I’m sure that most of you have already read this book. I’m
glad I finally sat down and tackled it, because for the most part, I found it
to be an accessible and fun entry into discussions of talent and merit. This is
the book that my father recommended – as I asked him to choose what I read
during the week of his 75th birthday.
The premise of Outliers: The Story of Success is that
successful people (and he means success by American standards) emerge in a
complicated web of context. They are talented and hardworking, yes. But they
are also lucky (born in the right time and place). And they have a foundation
of cultural values that supports being successful in their particular area.
This premise is obvious in many ways, but it’s hard to live
in the United States and not believe in stories of individual exceptionality. Whether
it is the idea of genius or the idea of the self-made man, the narrative of
individuality seems to be linked with a kind of hopefulness.
Gladwell wants us to let go of false narratives and create a
more realistic and useful hope. One of the examples he offers involves the youth
hockey system in Canada. He pulls out data that shows that most “star” hockey
players are born in the first four months of the year (no wonder I’m not a
hockey player!). In a system that is set up to favor bigger and more
coordinated athletes, older children get more opportunities. As they get more
opportunities, they get more practice. And with more practice, they get better
than their slightly younger peers.
Gladwell asks what the world of elite hockey would look like
if the system were organized differently – what if all the talented players had
opportunities, not just a small slice of the larger pool? Wouldn’t professional
hockey benefit in the end? And, in fact, more opportunities would mean more
people becoming qualified to do all sorts of things, and more innovation would
result. The narrative of individual exceptionality distracts us from being
honest about the systems of opportunity we create.
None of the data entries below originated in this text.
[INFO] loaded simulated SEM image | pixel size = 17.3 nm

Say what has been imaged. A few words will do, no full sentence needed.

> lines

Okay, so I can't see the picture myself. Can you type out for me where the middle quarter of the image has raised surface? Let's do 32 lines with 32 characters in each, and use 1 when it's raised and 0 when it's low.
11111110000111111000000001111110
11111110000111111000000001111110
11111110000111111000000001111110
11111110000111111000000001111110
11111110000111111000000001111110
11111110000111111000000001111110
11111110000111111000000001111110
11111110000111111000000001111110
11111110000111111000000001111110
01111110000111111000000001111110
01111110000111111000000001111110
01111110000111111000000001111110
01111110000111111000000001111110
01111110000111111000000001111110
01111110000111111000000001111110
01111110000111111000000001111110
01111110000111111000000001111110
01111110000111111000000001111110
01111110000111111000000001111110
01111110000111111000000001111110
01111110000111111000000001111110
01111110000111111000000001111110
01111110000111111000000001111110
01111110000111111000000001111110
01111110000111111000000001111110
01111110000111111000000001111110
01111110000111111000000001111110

The author loses me a bit when he digs into the idea of
cultural context. He is trying to argue that the family we have and the culture
we carry cannot be separated from our opportunities and the way we navigate
them. The problem is that he makes huge generalizations about diverse
groups (e.g. Asians, Southerners) that, at best, simplify cultural context or,
at worst, verge into racist territory.
But Gladwell sits in a pretty comfortable place. He’s writing
popular social science that is immensely readable, in a way that can mask the fact that it might be a bit light on the science. My family
had a conversation over the holidays about whether popular history (the kind
you buy at the Barnes and Noble rather than the kind you check out at your
university library) is really history. If an author uses narrative flourish to
tell a compelling story – inventing, perhaps, the dialogue or the color of the
walls when there’s no evidence to support it – is it historical fiction rather
than pure history? Does it matter if the data doesn’t exist to support the
assertion?
In this case, can Gladwell back up his claims? Are the
studies he references good science? Does it matter? I don’t know. Ordinarily I
would be uneasy about someone making big claims about culture or social
behavior without some significant scientific grounding, but it’s easy to give
this book a pass. There’s a lot of meat to chew on here, if you’re willing to
give the particulars the grains of salt they deserve.